But the rule of these natural elites and intellectuals, writes institute scholar Hans-Hermann Hoppe, is being ruined by statist meddling such as "affirmative action and forced integration," which he said is "responsible for the almost complete destruction of private property rights, and the erosion of freedom of contract, association, and disassociation."

A key player in the institute for years was the late Murray Rothbard, who worked with Rockwell closely and co-edited a journal with him. The institute's Web site includes a cybershrine to Rothbard, a man who complained that the "Officially Oppressed" of American society (read, blacks, women and so on) were a "parasitic burden," forcing their "hapless Oppressors" to provide "an endless flow of benefits."

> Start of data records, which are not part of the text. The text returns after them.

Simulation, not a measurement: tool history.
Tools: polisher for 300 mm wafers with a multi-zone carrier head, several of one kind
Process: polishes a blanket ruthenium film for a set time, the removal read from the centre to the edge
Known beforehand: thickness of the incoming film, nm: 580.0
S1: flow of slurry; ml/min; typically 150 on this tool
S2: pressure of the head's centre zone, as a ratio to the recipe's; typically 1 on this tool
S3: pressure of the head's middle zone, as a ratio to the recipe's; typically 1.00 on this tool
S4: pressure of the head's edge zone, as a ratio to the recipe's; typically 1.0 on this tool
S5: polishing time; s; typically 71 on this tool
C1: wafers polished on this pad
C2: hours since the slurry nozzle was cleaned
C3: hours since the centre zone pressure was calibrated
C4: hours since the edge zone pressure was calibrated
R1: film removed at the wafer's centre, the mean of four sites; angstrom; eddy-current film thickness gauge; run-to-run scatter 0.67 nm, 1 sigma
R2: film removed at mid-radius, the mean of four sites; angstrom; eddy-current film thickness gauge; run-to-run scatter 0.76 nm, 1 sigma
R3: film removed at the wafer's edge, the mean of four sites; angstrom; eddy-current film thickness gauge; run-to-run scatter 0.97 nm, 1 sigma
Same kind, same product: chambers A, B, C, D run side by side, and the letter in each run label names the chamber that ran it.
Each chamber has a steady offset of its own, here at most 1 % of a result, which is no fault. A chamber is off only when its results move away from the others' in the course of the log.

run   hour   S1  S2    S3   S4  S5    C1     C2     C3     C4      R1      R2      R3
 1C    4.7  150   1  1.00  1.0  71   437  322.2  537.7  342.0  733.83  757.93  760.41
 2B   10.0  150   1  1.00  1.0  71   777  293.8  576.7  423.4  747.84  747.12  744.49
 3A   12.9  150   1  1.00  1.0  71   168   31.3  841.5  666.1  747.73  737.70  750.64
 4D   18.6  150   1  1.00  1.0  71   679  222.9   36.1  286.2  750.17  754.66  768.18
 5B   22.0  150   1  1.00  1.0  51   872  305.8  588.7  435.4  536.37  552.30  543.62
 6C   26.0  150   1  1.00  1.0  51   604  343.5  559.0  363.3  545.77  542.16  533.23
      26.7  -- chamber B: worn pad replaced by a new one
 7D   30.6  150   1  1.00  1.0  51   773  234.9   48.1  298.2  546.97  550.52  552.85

"The call of 'equality,'" he wrote, "is a siren song that can only mean the destruction of all that we cherish as being human." Rothbard blamed much of what he disliked on meddling women. In the mid-1800s, a "legion of Yankee women" who were "not fettered by the responsibilities" of household work "imposed" voting rights for women on the nation. Later, Jewish women, after raising funds from "top Jewish financiers," agitated for child labor laws, Rothbard adds with evident disgust. The "dominant tradition" of all these activist women, he suggests, is lesbianism.

Institute scholars also have promoted anti-immigrant views, positively reviewing Peter Brimelow's Alien Nation.

So that’s where the Invisible Hand comes from! And it’s trying to strangle the “excess population!”

Sort of like Tim Pawlenty, right Spot?